Karmacipher – Introspectrum [Things You Might Have Missed 2020]

I love a puzzle. Something I can piece together, stitch by stitch. But no matter the complexity, there has to be a guiding light to see me through to the end; however faint and however far. Hong Kong’s Karmacipher are architects and second album Introspectrum is their monochromatic maze. The walls of this labyrinth are comprised of dissonant death metal and their irregular topography is measured in volume. However, despite the daunting nature of the gauntlet, these engineers have installed a path. Like a constellation, it is obscure at first but, with each passing second, a theme becomes increasingly apparent. Until all that remains is an unmistakable whole.

Introspectrum’s greatest asset is its flawless sense of narrative. Each song creates repetition in minor flourishes. But upon closer inspection, these motifs are rarely ever identical. The songs often revolve around a controlled yet prolonged burst. With every slight hook the music evolves so no two moments are ever really the same. Opener “My Spectrum” is quick to introduce a subtle staccato that, when combined with the small morsels of trem-picking, provide the more opaque rhythms an opportunity to breathe. This blanketing rise and fall informs much of the album. The immaculate layering builds throughout for an ever-shifting final product.
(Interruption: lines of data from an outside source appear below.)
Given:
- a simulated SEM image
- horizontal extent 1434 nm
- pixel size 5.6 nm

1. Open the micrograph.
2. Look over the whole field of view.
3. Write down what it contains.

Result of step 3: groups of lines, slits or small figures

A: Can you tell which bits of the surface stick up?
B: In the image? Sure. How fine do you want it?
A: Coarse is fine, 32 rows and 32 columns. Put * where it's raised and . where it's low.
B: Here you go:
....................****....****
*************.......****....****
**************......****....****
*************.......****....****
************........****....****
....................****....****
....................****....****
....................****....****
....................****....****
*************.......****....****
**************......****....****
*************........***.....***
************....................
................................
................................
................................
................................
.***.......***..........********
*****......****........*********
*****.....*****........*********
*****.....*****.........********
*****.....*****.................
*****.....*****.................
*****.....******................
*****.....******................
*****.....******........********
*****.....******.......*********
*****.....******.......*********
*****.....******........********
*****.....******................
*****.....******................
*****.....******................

Music that follows that dissonant/post-death metal blueprint is often jarring for the sake of it. Karmacipher never shy away from these hallmarks but they are tempered with just the right amount of musicality. “Quadrant” and “Revertant” both build to an imposing apex while “None” sates the appetite with digestible grooves. Terry Hui leads the way with guitar lines that are wracked with imagery. “Involuntary Converged” can’t help but conjure scenes of introspective decay, which are anchored by Seff Chan’s deep monotone growls. But it’s drummer Kevin Paradis (Benighted) who steals the show. His dizzying fills and deceptive half-beats inscribe a lofty essay in rhythm that informs the entire album. His constant presence and tenacity results in some of the best technical drum work I’ve heard all year.

To say that Introspectrum has kept me occupied is a gross understatement. Since its release, I have slavishly revisited the material and never fail to find something new to pour over. I also can’t pretend that this is an immediate album. Karmacipher’s work requires a little time. While that might seem counter-intuitive to some, a small effort reaps great rewards. Dedicated listeners will find themselves peeling back layers of withered fascia to discover a tumult of expertly wrought death metal. If you worship Gorguts or even Immolation and missed Introspectrum this year, I insist you right that wrong immediately. With a little devotion, you’ll soon be knee-deep in a creation that transcends 2020’s similarly ulcerative acts. Do not deny yourself this experience.

Tracks to Check Out: “My Spectrum,” “Revertant” and “Involuntary Converged.”